Quarterly report pursuant to Section 13 or 15(d)

Subsequent Events

v3.23.1
Subsequent Events
3 Months Ended
Apr. 02, 2023
Subsequent Events [Abstract]  
Subsequent Events Subsequent Events
Convertible Senior Notes
On April 20, 2023, the Company issued $172.5 million aggregate principal amount of 3.0% convertible senior notes due 2028 (the “Convertible Senior Notes”), pursuant to an indenture, dated as of April 20, 2023 (the “Indenture”), between the Company and U.S. Bank Trust Company, National Association, as trustee (the “Trustee”). The offering and sale of the Convertible Senior Notes were made by the Company to the initial purchasers in reliance on the exemption from registration provided by Section 4(a)(2) of the Securities Act of 1933, as amended (the “Securities Act”), for resale by the initial purchasers to qualified institutional buyers (as defined in the Securities Act) pursuant to the exemption from registration provided by Rule 144A under the Securities Act. The issuance includes the exercise in full by the initial purchasers of their option to purchase an additional $22.5 million aggregate principal amount of Convertible Senior Notes. $10.0 million principal amount of Convertible Senior Notes (the “Affiliate Notes”) were issued to an entity affiliated with Thurman John “T.J.” Rodgers, the Company’s Chairman (the “Affiliated Investor”), in a concurrent private placement.

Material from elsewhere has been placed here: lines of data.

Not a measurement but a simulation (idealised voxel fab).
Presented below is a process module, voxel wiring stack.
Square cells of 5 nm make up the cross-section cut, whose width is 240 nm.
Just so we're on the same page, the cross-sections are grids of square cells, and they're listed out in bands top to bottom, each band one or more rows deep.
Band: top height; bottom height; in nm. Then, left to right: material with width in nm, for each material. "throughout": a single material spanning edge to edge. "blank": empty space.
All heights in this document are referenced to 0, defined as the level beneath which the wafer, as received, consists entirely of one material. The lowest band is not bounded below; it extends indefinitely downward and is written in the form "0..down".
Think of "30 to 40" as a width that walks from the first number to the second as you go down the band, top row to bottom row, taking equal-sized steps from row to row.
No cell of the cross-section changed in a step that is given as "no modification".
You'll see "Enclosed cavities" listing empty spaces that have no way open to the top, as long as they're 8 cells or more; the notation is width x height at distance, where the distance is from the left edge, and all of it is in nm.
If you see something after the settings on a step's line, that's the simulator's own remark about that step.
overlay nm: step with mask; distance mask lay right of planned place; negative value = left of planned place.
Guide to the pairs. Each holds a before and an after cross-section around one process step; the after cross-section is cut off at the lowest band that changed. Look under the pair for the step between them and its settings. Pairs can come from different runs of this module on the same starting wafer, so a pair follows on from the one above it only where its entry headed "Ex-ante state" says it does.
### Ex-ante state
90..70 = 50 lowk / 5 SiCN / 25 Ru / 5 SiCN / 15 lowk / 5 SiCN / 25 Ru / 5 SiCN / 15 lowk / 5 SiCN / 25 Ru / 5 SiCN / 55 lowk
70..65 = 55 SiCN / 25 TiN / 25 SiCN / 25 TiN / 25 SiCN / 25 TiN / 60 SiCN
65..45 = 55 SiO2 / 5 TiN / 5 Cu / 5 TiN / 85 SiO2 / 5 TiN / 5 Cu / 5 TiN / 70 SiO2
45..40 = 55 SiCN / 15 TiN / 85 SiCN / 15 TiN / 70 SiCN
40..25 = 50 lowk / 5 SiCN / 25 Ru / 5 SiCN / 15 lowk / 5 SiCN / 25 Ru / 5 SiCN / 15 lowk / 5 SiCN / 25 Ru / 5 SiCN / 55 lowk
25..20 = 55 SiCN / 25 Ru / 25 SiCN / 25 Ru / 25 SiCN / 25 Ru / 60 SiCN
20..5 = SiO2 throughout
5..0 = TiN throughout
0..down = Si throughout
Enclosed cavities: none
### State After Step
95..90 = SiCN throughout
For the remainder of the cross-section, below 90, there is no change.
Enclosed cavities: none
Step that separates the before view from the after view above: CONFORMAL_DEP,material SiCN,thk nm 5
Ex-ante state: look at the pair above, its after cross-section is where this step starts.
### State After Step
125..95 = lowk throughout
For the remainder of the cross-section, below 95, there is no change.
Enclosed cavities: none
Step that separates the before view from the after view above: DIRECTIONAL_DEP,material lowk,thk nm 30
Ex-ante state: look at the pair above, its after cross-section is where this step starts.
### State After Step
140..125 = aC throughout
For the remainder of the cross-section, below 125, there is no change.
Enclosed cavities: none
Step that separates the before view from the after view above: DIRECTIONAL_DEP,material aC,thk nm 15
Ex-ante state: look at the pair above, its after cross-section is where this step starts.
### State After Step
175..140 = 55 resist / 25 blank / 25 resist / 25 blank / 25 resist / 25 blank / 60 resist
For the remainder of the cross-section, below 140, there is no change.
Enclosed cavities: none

The Convertible Senior Notes are unsecured obligations of the Company and bear interest at a rate of 3.0% per year from April 20, 2023, and will be payable semiannually in arrears on May 1 and November 1 of each year, beginning on November 1, 2023. The Convertible Senior Notes and the Affiliated Notes will mature on May 1, 2028 unless earlier converted, redeemed or repurchased.
The net proceeds from the offering are approximately $165.7 million. The Company used approximately 10% of the gross proceeds from the offering to pay the cost of the capped call transactions entered on April 20, 2023 in connection with the offering. The remaining net proceeds will be used to build out a second battery cell manufacturing facility and fund the acquisition of production lines of the Company’s second-generation manufacturing equipment, and for working capital and other general corporate purposes.
Capped Call Transactions
The capped call transactions are generally expected to reduce the potential dilution to the Company's common stock upon any conversion of the Convertible Senior Notes and/or offset any cash payments the Company is required to make in excess of the principal amount of the converted Convertible Senior Notes, as the case may be, with such reduction and/or offset subject to a cap based on a cap price initially equal to $21.17 per share (which represents a premium of 56.0% over the last reported sale price of the Company's common stock of $13.57 per share on The Nasdaq Global Select Market on April 17, 2023), and is subject to certain adjustments under the terms of the capped call transactions.